Via Linked In comes this insightful article listing ten reasons to quit your job in 2015.

Click above link for the full article. I’ve reproduced the ten headings below, after which I make a few additional observations, based on my own transition in 2014 from employment (21 consecutive years of it.)

The bottom line is this is what Findependence (Financial Independence) is all about, and the raison d’être of this website.  In fact, the cover of the US edition of my book on Financial Independence is very similar to the illustration to the left, except that the calendar date circled is Findependence Day.

As I note below, there may also be good reasons NOT to quit your job in 2015 but instead in 2016 or later. I wrote the original Findependence Day in 2008 but the day didn’t actually arrive until 2014, so you could say it was six years in the making. Sometimes, big life events need to be planned out that far ahead.

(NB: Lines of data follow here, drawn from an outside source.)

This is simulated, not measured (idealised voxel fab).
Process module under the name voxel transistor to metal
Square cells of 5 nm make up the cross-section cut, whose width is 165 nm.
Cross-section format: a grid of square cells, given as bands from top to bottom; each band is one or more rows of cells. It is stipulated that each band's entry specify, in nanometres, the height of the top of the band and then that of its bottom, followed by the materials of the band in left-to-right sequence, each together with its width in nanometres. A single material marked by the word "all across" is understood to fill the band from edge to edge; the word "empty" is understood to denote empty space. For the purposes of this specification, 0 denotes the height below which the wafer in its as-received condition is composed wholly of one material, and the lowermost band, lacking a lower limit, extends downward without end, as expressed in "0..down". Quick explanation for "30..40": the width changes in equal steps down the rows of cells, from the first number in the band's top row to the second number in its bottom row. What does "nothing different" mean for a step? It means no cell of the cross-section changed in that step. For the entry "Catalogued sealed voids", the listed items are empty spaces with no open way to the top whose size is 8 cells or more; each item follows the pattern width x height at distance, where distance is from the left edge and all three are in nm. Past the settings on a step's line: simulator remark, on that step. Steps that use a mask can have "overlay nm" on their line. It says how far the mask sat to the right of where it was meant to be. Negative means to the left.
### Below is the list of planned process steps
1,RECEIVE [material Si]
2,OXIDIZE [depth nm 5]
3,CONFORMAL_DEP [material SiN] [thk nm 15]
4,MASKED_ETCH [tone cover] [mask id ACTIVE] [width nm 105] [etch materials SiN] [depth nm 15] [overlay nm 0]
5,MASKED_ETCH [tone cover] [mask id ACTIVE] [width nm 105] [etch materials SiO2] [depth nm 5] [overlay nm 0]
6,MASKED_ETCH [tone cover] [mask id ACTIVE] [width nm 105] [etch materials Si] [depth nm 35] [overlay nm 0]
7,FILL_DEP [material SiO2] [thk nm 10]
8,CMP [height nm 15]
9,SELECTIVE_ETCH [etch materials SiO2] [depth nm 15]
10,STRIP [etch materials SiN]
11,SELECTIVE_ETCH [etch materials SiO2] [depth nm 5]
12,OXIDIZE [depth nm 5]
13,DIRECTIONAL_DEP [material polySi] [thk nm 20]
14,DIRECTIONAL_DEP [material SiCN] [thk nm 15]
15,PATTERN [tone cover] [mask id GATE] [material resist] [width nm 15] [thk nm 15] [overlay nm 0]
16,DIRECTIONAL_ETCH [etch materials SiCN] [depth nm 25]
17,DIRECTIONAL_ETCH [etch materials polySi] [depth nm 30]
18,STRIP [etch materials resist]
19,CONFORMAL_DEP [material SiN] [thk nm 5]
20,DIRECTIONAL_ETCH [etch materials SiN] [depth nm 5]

In any case, here are the ten reasons for quitting sooner than later: 

1.) Work from Anywhere

2.) Do What You Love

3.) Make More Money

4.) Crush Boredom

5.) Express Yourself

6.) Gain Confidence

7.) Get Excited about Going to Work

8.) Explore Limitless Possibilities

9.) Be More Flexible

10.) Travel

Lots of food for thought there. I’d also add to point 3 about making more money that the odds are you can keep more of the money you do earn, since self-employment has tax advantages that don’t generally accrue to salaried employees. Similarly, there should be lower out-of-pocket costs, such as commuting and parking, snacks and lunches etc.

As I noted when I blogged from Turkey in October, the Internet and mobile devices certainly facilitate “working from anywhere,” all of which relates to points 1 and 7 to 10 above.

“My boss is a slave driver”

The article doesn’t single out avoiding having a particular boss but that’s certainly a fringe benefit. When you’re your own boss, you can quip “My boss is a slave driver,” assuming you push yourself as hard or harder than any external boss would.

Of course, as many entrepreneurs have noted, business owners actually have multiple bosses: every client is in effect a boss and it can seem at times that so are suppliers, bankers and anyone else you depend on. Still, the freedom to decline assignments is a luxury few full-time employees enjoy.

But does this all add up to quitting your job in 2015? I’d have to say “Not necessarily.” If you’re in debt and have extensive financial obligations, just up and quitting may have severe consequences. If you’re debt-free and “findependent,” leaving a full-time job is a lot easier, particularly if it’s accompanied by severance or Employment Insurance. (Note that you may not qualify for EI if you abruptly quit: much better if you can engineer being laid off!).

Don’t forget that there are many good things about traditional employment. This is the second time I’ve been self-employed (the first was between 1984 and 1989) and both times I soon observed that the first thing you miss are paid vacations and sick days. Consider too the many benefits like health and dental plans and group insurance, and employer contributions on CPP or Social Security.

Think long and hard before acting, and plan in advance

As for the softer concepts like passion, confidence, creativity and the like, I suppose it’s all true but you don’t have to quit a job to enjoy those. Focused time spent on nights and weekends to creative projects, night school, and weekly events like Toastmasters, can all provide those things without having to quit your job.

As with anything, you need to plan well in advance. If you enjoy your work, have a congenial boss and compensation, by all means investigate entrepreneurship but check with your spouse and family and your financial adviser to see whether quitting in 2015 is realistic or even advisable. It could be that 2016 or 2017 might be better in your circumstances.

If on the other hand, you hate every moment at work, your boss is the proverbial jerk, you’ve not had a raise in years, and you are generally unappreciated, clearly you have little to lose and much to gain by taking the plunge sooner than later.

If you need help to motivate yourself to quit there are various blogs and podcasts on the subject. One is this from Freakanomics on the upside of quitting. Or try this one or just Google “quit blogs” or “quit podcasts.”